Dependent type theories have a long history of being used for theorem proving. One aspect of type theory which makes it very powerful as a proof language is that it mixes deduction with computation. This also makes type theory a good candidate for programming---the strength of the type system allows properties of programs to be stated and established, and the computational properties provide semantics for the programs.
This thesis is concerned with bridging the gap between the theoretical presentations of type theory and the requirements on a practical programming language. Although there are many challenging research problems left to solve before we have an industrial scale programming language based on type theory, this thesis takes us a good step along the way.
In functional programming languages pattern matching provides a concise notation for defining functions. In dependent type theory, pattern matching becomes even more powerful, in that inspecting the value of a particular term can reveal information about the types and values of other terms. In this thesis we give a type checking algorithm for definitions by pattern matching in type theory, supporting overlapping patterns, and pattern matching on intermediate results using the with rule.
Traditional presentations of type theory suffers from rather verbose notation, cluttering programs and proofs with, for instance, explicit type information. One solution to this problem is to allow terms that can be inferred automatically to be omitted. This is usually implemented by inserting metavariables in place of the omitted terms and using unification to solve these metavariables during type checking. We present a type checking algorithm for a theory with metavariables and prove its soundness independent of whether the metavariables are solved or not.

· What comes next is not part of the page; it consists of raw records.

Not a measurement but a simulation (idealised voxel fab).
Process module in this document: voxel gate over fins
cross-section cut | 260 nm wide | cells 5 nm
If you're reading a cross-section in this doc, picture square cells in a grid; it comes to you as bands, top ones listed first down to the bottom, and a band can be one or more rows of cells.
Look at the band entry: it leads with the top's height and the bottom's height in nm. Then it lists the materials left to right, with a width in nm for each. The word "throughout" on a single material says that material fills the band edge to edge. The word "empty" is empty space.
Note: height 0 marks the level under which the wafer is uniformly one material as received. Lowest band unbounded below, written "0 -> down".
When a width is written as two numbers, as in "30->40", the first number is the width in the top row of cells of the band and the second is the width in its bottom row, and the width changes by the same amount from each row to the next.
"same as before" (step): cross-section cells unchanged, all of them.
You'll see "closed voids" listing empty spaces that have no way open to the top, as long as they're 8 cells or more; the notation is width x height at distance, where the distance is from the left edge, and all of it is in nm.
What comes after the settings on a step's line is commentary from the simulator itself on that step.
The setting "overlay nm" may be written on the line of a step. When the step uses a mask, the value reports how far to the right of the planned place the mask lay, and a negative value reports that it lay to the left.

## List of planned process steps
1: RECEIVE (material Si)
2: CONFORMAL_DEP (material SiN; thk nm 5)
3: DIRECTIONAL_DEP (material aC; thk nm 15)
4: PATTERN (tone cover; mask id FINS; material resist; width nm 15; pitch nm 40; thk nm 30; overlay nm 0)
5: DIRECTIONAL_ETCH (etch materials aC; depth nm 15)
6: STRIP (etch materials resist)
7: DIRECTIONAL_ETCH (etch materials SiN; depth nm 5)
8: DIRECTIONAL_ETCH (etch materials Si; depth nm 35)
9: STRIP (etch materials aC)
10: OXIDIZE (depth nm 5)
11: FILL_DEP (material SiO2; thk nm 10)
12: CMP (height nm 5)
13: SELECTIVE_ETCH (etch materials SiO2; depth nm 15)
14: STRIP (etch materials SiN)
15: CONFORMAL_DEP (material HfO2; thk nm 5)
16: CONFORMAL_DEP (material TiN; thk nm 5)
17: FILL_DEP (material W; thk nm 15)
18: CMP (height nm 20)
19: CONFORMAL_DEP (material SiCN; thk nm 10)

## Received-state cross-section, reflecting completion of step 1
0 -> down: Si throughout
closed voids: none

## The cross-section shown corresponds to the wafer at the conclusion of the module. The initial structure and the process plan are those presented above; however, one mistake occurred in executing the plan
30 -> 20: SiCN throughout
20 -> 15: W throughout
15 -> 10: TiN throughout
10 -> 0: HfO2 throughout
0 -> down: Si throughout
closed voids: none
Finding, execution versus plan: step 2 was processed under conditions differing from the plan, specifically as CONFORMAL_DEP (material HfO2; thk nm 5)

In any programming language it is important to be able to structure large programs into separate units or modules and limit the interaction between these modules. In this thesis we present a simple, but powerful module system for a dependently typed language. The main focus of the module system is to manage the name space of a program, and an important characteristic is a clear separation between the module system and the type checker, making it largely independent of the underlying language.
As a side track, not directly related to the use of type theory for programming, we present a connection between type theory and a first-order logic theorem prover. This connection saves the user the burden of proving simple, but tedious first-order theorems by leaving them for the prover. We use a transparent translation to first-order logic which makes the proofs constructed by the theorem prover human readable. The soundness of the connection is established by a general metatheorem.
Finally we put our work into practise in the implementation of a programming language, Agda, based on type theory. As an illustrating example we show how to program a simple certfied prover for equations in a commutative monoid, which can be used internally in Agda. Much more impressive examples have been done by others, showing that the ideas developed in this thesis are viable in practise.